1

I'm confused by the implementation of the dcache_inval_poc (start, end) as follows: https://github.com/torvalds/linux/blob/v5.15/arch/arm64/mm/cache.S#L134. There is no sanity check for the "end" address, but what will happen if the range (start, end) passes from the upper layer, like dma_sync_single_for_cpu/dma_sync_single_for_device, beyond the L1 data cache size? eg: dcache_inval_poc(start, start+256KB), but L1 D-cache size is 32KB

After going through the source code of the dcache_inval_poc (start, end) https://github.com/torvalds/linux/blob/v5.15/arch/arm64/mm/cache.S#L152 , I tried to convert the loop code to Pseudo-Code in C as the following:

x0_kaddr = start;

while ( start < end){

dc_civac( x0_kaddr );

x0_kaddr += cache_line_size;

}

If "end - start" > L1 D-cache size, the loop will still run, however, the "x0_kaddr" address no longer exists in the D-cache.

windxlnx
  • 15
  • 5

1 Answers1

2

Your confusion comes from fact that you thinking in terms of cache lines somehow mapped on top of some memory range. But function is Invalidate range by virtual address in terms of available mapped memory.

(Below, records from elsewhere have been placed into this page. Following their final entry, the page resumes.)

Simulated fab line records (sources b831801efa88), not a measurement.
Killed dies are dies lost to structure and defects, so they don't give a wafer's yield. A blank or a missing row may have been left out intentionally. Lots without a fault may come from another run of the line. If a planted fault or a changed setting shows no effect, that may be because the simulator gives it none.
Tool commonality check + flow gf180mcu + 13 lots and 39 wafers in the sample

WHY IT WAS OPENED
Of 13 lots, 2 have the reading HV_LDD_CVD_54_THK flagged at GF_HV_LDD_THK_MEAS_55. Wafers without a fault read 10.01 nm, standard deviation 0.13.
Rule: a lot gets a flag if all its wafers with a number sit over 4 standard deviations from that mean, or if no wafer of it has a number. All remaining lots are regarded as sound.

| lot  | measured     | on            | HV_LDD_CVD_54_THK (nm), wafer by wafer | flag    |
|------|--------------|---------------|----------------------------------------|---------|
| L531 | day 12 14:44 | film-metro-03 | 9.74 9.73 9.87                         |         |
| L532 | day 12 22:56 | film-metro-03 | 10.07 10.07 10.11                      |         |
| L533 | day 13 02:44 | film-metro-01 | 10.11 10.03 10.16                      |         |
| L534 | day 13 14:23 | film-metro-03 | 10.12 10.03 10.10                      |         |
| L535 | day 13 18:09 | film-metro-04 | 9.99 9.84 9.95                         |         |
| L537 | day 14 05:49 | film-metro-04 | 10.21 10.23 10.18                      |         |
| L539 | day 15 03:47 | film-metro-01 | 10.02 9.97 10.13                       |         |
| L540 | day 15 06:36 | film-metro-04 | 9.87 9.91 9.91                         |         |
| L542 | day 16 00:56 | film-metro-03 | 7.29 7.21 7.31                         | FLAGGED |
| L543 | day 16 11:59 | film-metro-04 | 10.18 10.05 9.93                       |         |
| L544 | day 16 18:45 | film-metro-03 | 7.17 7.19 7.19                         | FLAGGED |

So far as start and end parameters are valid virtual addresses of general memory that's fine.


Memory range does not have to be cached as a whole, only some data out of given range might be cached or none at all.

So say there is 2MB buffer in physical DDR memory that's mapped and could be accessed by virtual addresses.
Say L1 is 32KB.
So up to 32KB out of 2MB buffer might be cached (or none at all). You don't know what part, if any, is in cache.
For that reason you run a loop over virtual addresses of your 2MB buffer. If data block of cache_line_size is in cache, that cache line would be invalidated. If data is not in cache and only in DDR memory, that's basically a nop.

It's good practice to provide start and end addresses aligned to cache_line_size, because memory controller would clip lower bits and you might miss cleaning some data in buffer tail.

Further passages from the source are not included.